UK power prices in the first three months of 2017 averaged almost a third higher than the same period a year earlier, according to latest analysis from pricing firm ICIS. Gas prices for delivery over the next year were up 42%.
However, longer term prices began to fall from February as market fears over winter capacity and gas storage issues receded.
Concerns over generation capacity had driven up power prices across 2016, according to ICIS. That trend continued into 2017 with the ICIS Power Index (IPI) average over Q1 2017 up 32% year on year to £46.192 per megawatt hour (MWh) – the highest quarterly average since Q4 2014.

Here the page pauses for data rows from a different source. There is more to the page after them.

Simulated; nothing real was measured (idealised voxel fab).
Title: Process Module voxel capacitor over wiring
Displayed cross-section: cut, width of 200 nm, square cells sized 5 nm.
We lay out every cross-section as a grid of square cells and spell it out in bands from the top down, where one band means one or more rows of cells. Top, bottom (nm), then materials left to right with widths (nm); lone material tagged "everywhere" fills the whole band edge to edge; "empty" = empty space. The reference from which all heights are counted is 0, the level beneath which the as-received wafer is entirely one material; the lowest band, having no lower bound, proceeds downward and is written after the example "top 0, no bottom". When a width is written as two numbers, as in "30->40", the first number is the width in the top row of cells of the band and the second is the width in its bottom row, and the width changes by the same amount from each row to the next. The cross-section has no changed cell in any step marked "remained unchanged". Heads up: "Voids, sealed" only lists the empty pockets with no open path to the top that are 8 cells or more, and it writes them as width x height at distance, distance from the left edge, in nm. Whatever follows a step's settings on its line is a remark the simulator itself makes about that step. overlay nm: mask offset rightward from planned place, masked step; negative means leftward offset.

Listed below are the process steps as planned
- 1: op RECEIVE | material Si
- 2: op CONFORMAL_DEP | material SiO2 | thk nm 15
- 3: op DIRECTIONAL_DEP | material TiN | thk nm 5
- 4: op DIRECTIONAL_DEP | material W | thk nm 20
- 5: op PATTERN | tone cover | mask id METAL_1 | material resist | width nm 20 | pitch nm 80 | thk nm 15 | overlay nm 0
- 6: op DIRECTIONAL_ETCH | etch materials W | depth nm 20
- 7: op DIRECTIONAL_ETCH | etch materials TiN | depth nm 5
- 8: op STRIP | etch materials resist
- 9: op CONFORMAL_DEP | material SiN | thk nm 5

Meanwhile, ongoing technical issues at Rough, the UK’s biggest gas storage facility, influenced gas prices, driving them to average 46.071 pence per therm (p/th) over Q1, the highest since Q2 2015, according to ICIS.
However, the firm said both the power and gas systems’ ability to cope with these challenges had reassured markets with longer-term contract prices softening from February.
Furthermore, the French nuclear fleet is now back online, and two damaged interconnectors have been returned to full capacity, adding system headroom and dampening prices.
The final Q1 power value, on 31st March 2017, was £45.283/MWh, a rise of 33% from 31 December 2016. Meanwhile the value of gas delivered over the next calendar year rose by 36% to finish at 43.175 p/th.
For next winter, ICIS suggested the low clearing price of the early capacity auction, at £6.95/kW, might have implications for wholesale power prices as it may be too low to incentivise old coal plant operators, already struggling with spreads.
The firm said longer term gas price forecasts remain bearish.